Related issues abound: The clamor in Washington over detention policies, the possibility of Guantánamo prisoners transferring to the US mainland, the definition of torture, and congressional bickering over security leaks all provide a backdrop for a country that's wrestling with how best to stop disaffected Americans and others from carrying out violent political fantasies on US soil.
"We could lay these people out on a continuum of alienation and mobilization and integration with wider conspiracies, and that's the most troubling part of this: How many Americans are sufficiently alienated from their society to consider acts of political violence?" says Peter Sederberg, a political scientist at Emory University in Atlanta who studies domestic terrorism.
Operationally, the attack that Mohammed is accused of seems to run counter to the traditional Al Qaeda modus operandi: It seemed impulsive, not carefully planned. Indeed, Mohammed's lawyer said last week he may have been acting out of personal anger over the military's treatment of Muslims and a visa situation that forced him to leave his wife behind in Yemen.
But in his interview with the AP, Mohammed, who pleaded not guilty to the shooting, warned of a broader movement. "I feel that other attacks, not by me or people I know, but definitely Muslims in this country and others, are going to [happen]," he said.

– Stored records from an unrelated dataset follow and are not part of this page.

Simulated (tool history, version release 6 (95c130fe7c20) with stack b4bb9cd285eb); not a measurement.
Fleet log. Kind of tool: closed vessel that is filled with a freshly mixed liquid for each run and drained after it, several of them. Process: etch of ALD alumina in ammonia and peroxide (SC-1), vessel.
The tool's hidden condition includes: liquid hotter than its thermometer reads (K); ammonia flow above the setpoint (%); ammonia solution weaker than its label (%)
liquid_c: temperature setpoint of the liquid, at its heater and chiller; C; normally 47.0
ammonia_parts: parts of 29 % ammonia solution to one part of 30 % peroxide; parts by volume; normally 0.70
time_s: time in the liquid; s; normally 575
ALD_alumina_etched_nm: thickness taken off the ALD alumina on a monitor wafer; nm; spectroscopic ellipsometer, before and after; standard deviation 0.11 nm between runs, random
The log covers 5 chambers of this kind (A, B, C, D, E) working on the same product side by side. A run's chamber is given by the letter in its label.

Experts say that the amateurish nature of the Little Rock attack would seem to preclude an Al Qaeda connection, though not its intent.
"This is in line with Al Qaeda's goals," says Daveed Gartenstein-Ross, vice president of research at the Foundation for Defense of Democracies and author of "My Year Inside Radical Islam." "But in the US there has not been a great deal of true Al Qaeda operatives, so I would personally be shocked if they'd waste an operative on something like this."